Open michaelpq opened 8 months ago
Thanks for the report @michaelpq
After we spoke offline, I spent time looking further into this. What I observed is the follows:
skipping over setup_scan_method_enforcement https://github.com/ossc-db/pg_hint_plan/blob/master/pg_hint_plan.c#L3955-L3956 does not prevent the setting up of parallel enforcement https://github.com/ossc-db/pg_hint_plan/blob/master/pg_hint_plan.c#L3986 I confirmed with some additional debugging statements.
Also, Testing the repro case on 1.4.1, I discovered some very inconsistent/odd parallel enforcement behavior that 684986a exposes in 1.4.2, but I do not think is the cause of. See the cases below.
postgres=# \dx
List of installed extensions
Name | Version | Schema | Description
--------------+---------+------------+------------------------------
pg_hint_plan | 1.4.1 | hint_plan |
plpgsql | 1.0 | pg_catalog | PL/pgSQL procedural language
(2 rows)
set parallel_setup_cost=0;
set parallel_tuple_cost=0;
set min_parallel_index_scan_size to 0;
set min_parallel_table_scan_size=0;
set max_parallel_workers_per_gather To 4;
I have a repro of the test case mentioned in the thread.
postgres=# /*+
IndexScan(a bookings_total_amount_idx)
IndexScan(b bookings_tmp_not_exist)
Parallel(a 4 hard)
Parallel(b 2 hard)
*/
EXPLAIN(costs false) SELECT * FROM bookings a,bookings_tmp b
WHERE a.book_ref = b.book_ref and a.total_amount > 28000.00;
QUERY PLAN
-------------------------------------------------------------------------------
Nested Loop
Join Filter: ((a.book_ref)::text = (b.book_ref)::text)
-> Gather
Workers Planned: 4
-> Parallel Index Scan using bookings_total_amount_idx on bookings a
Index Cond: (total_amount > 28000.00)
-> Gather
Workers Planned: 2
-> Parallel Seq Scan on bookings_tmp b
(9 rows)
Here is where things get interesting. If only the Parallel hints are supplied, no parallel hint is enforced.
postgres=# /*+
Parallel(a 4 hard)
Parallel(b 2 hard)
*/
EXPLAIN(costs false) SELECT * FROM bookings a,bookings_tmp b
WHERE a.book_ref = b.book_ref and a.total_amount > 28000.00;
QUERY PLAN
----------------------------------------------------------
Nested Loop
Join Filter: ((a.book_ref)::text = (b.book_ref)::text)
-> Seq Scan on bookings a
Filter: (total_amount > 28000.00)
-> Seq Scan on bookings_tmp b
(5 rows)
I can force the parallel plan by keeping only index scans enabled. But, notice it's not a Parallel Seq scan on "b", but rather a Parallel Index Scan.
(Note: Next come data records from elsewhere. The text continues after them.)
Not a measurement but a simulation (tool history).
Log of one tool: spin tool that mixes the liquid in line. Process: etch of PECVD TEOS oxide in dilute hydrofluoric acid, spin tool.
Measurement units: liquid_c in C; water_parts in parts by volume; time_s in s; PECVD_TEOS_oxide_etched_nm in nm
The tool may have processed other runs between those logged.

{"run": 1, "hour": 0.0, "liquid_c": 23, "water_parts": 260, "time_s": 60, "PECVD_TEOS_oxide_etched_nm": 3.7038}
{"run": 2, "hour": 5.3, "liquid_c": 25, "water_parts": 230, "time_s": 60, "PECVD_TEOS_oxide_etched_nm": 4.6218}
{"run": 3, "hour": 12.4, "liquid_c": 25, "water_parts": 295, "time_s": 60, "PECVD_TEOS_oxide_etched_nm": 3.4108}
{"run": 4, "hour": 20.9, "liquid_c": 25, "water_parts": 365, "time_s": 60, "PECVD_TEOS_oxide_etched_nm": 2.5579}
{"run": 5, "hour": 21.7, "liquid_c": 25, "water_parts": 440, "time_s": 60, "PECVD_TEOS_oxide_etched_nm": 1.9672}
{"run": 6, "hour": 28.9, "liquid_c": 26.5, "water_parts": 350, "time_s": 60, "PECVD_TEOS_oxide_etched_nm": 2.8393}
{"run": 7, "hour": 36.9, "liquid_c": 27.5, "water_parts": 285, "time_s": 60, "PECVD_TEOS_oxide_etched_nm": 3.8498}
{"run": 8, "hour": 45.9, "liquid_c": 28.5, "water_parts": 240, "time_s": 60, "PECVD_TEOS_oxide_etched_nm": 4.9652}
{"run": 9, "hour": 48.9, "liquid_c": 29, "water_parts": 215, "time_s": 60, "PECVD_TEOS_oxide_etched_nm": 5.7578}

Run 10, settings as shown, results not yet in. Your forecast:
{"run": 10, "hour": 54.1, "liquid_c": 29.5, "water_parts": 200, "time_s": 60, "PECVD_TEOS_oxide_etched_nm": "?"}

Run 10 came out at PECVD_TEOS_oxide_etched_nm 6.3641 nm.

set enable_mergejoin = off;
set enable_seqscan = off;
set enable_hashjoin = off;
SET
SET
SET
postgres=# /*+
Parallel(a 6 hard)
Parallel(b 2 hard)
*/
EXPLAIN(costs false) SELECT * FROM bookings a,bookings_tmp b
WHERE a.book_ref = b.book_ref and a.total_amount > 28000.00;
QUERY PLAN
---------------------------------------------------------------------------
Nested Loop
Join Filter: ((a.book_ref)::text = (b.book_ref)::text)
-> Gather
Workers Planned: 6
-> Parallel Index Scan using bookings_pkey on bookings a
Filter: (total_amount > 28000.00)
-> Gather
Workers Planned: 2
-> Parallel Index Scan using bookings_tmp_pkey on bookings_tmp b
(9 rows)
It is clear that parallel enforcement, including the "hard" option, is not showing the expected results even in 1.4.1
thoughts?
Regards,
Sami
For now, I would like to choose a revert of https://github.com/ossc-db/pg_hint_plan/commit/684986acc3b3156aaf22c1571cd44dd34059a346 & friends on stable branches, getting back to the previous-still-somewhat-broken behavior.
With the above said, I do agree to revert the patch on stable branches, since the existing behavior, while not great, is what the users expect.
It is clear that parallel enforcement, including the "hard" option, is not showing the expected results even in 1.4.1.
Yeah. The fact that we would completely discard the Parallel hints when mixing more than one table sounds strange to me.
At this stage, I think that we'd better document all that in the shape of tests where one could look at a regression.diffs to see the difference generated when tweaking the code, or development is not going to scale well. I'm OK if we add comments like "strangely, this ignores both Parallel hints, perhaps these should be pushed under two Gather nodes". Or stuff like that.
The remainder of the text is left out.